Turkey acted “recklessly and inexplicably” by sending forces across the Iraqi border without the approval of Baghdad, Russia’s envoy to the United Nations told the U.N. Security Council Tuesday. Iraq had warned Turkey that it would appeal to the U.N. if Ankara did not withdraw troops that were deployed last Thursday.

Vitaly Churkin, Russia’s ambassador to the U.N., said at a closed council meeting that Ankara's move also showed the "lack of legality" in the air campaign over Syria by the U.S.-led international coalition without its permission, the Associated Press reported. Churkin expressed discontent that the council did not agree on Russia’s suggestion to issue a statement acknowledging the obligation to follow international law, according to AP.
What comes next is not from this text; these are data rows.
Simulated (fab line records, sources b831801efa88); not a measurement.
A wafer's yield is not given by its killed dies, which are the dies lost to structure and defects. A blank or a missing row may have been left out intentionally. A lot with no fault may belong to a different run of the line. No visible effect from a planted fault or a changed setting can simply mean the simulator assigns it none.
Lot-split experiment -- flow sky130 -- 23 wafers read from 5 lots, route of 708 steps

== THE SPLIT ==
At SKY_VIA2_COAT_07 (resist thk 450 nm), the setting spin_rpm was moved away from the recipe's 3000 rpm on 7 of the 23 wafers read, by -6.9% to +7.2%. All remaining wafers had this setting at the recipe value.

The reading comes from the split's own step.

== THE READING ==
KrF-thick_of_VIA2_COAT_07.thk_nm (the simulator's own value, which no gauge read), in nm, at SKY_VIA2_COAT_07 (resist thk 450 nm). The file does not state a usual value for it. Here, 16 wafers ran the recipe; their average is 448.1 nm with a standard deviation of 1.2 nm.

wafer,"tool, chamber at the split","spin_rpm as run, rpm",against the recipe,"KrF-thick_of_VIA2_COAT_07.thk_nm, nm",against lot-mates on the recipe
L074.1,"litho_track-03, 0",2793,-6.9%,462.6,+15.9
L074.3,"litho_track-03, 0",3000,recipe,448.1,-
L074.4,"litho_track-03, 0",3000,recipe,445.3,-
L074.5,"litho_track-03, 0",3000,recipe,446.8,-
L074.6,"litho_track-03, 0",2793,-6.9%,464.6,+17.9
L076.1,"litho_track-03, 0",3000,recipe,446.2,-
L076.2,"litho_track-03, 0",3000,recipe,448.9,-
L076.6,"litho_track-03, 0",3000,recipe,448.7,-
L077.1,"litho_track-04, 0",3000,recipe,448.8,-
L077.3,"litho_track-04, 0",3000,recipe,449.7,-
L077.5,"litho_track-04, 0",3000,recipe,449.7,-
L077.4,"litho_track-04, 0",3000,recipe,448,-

Relations between Russia and Turkey strained after Ankara downed a Russian Su-24M fighter jet on Nov. 24 near the Syrian border. Ankara accused Russia of violating Turkish airspace -- a claim consistently denied by Moscow. In response, Russia deployed a missile cruiser at its airbase near the Syrian coastal province of Latakia and imposed economic sanctions on Turkey.

The relations between the two countries further soured after Turkey sent its troops into northern Iraq. Turkey said the deployment was a part of a routine rotation guide to Iraqi volunteer forces to retake Islamic State group-held Mosul city. Ankara halted sending of the forces after Baghdad’s warning.

Iraq's Ambassador to the U.N. Mohamed Alhakim said that Baghdad and Ankara were working to resolve the troop deployment issue. He also added that the Turkish troops crossed the border illegally and "we have made it very clear that what came through the border has to go back," AP reported.

Churkin asked if the deployment was in the interest of Iraq and fighting ISIS then "why not ask for permission of the government of Iraq?"

Turkey's U.N. Ambassador Halit Cevik, meanwhile, said his country was "very respectful of the territorial integrity, sovereignty of our neighbor," according to AP.

Russia reportedly said Monday that it will not impose further sanctions on Ankara.

“The risk of people’s presence on a territory that is dangerous, and the risk of that danger being brought here — those are significant factors,” Alexei Ulyukayev, Russia’s economic development minister told Russian newspaper Vedomosti. “In my view, the visa regime that we are introducing will remain in place for a long time. But tomatoes don’t carry that risk, so [the ban on their imports] can be the first thing to be abolished.”